A recent tripto San Francisco reminded me that things are not always what they seem.

Among the things San Francisco is known for is its high rate of dog ownership.

On any city block you are bound to find several dogs happily jaunting behind their owners.

And, unfortunately, among the other things San Francisco is known for is its high rate of homelessness.

Not surprisingly, many of the city's homeless human inhabitants have found companionship with the city's homeless canines.

The instinct many people seem to have is sympathy for the dogs.

But I don't. These are probably the happiest dogs around. Here's why.

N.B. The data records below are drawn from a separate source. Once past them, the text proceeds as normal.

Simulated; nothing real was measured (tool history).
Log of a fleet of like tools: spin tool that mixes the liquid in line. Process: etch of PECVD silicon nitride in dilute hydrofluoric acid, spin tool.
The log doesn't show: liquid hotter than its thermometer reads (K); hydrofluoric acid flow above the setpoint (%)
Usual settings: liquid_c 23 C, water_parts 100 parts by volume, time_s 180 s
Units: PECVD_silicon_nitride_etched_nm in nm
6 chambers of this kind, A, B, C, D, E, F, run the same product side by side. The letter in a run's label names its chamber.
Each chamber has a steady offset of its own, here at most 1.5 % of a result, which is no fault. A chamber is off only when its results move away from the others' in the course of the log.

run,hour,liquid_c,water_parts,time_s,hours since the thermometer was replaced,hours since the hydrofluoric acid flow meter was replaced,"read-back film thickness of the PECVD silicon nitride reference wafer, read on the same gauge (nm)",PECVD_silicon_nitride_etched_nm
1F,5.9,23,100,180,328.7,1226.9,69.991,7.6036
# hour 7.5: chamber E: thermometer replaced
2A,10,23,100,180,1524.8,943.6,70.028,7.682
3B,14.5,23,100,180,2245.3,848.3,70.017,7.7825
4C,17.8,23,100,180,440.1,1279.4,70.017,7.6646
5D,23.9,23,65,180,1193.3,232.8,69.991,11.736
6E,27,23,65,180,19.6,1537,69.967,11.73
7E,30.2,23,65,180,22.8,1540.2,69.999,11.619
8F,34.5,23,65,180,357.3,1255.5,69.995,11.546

These homeless dogs and their humans enjoy the simplest form of a pack mentality. Every day they hunt for food. Every day is survival.

This relationship mimics the earliest form of human relationships with dogs. These early relationships were all about the everyday adventures of hunting for their food and fighting for survival among the unpredictable variables of environment.

A living arrangement that parallels a typical pack is the perfect formula for a happy dog. The comforts of modern homes do provide security, but they also complicate the human-dog relationship.

As dogs were domesticated, they came to rely on the companionship of their humans.

Homeless dogs and their people are together all day every day. I don't know a dog in the world who would not love the constant companionship that homeless people enjoy with their dogs.

In San Francisco I saw many dogs and their homeless human counterparts.

One woman fed her dog a heaping pile of canned dog food and a brand new bottle of water.

Another man had a bowl of kibble beside him, which his dog was aptly ignoring, likely due to a content stomach.

Every homeless dog looked well fed. Every homeless dog ignored the swarms of people and vehicles around him. They focused confidently and calmly on their owner, their leader.

While these dogs don't likely enjoy the comforts of a warm, comfy bed or perhaps a well-balanced nutritious meal, I do not feel sorry for them.

I am glad they — and their owners — have a loyal friend and a trustworthy partner to walk beside them in their unlucky lot in life.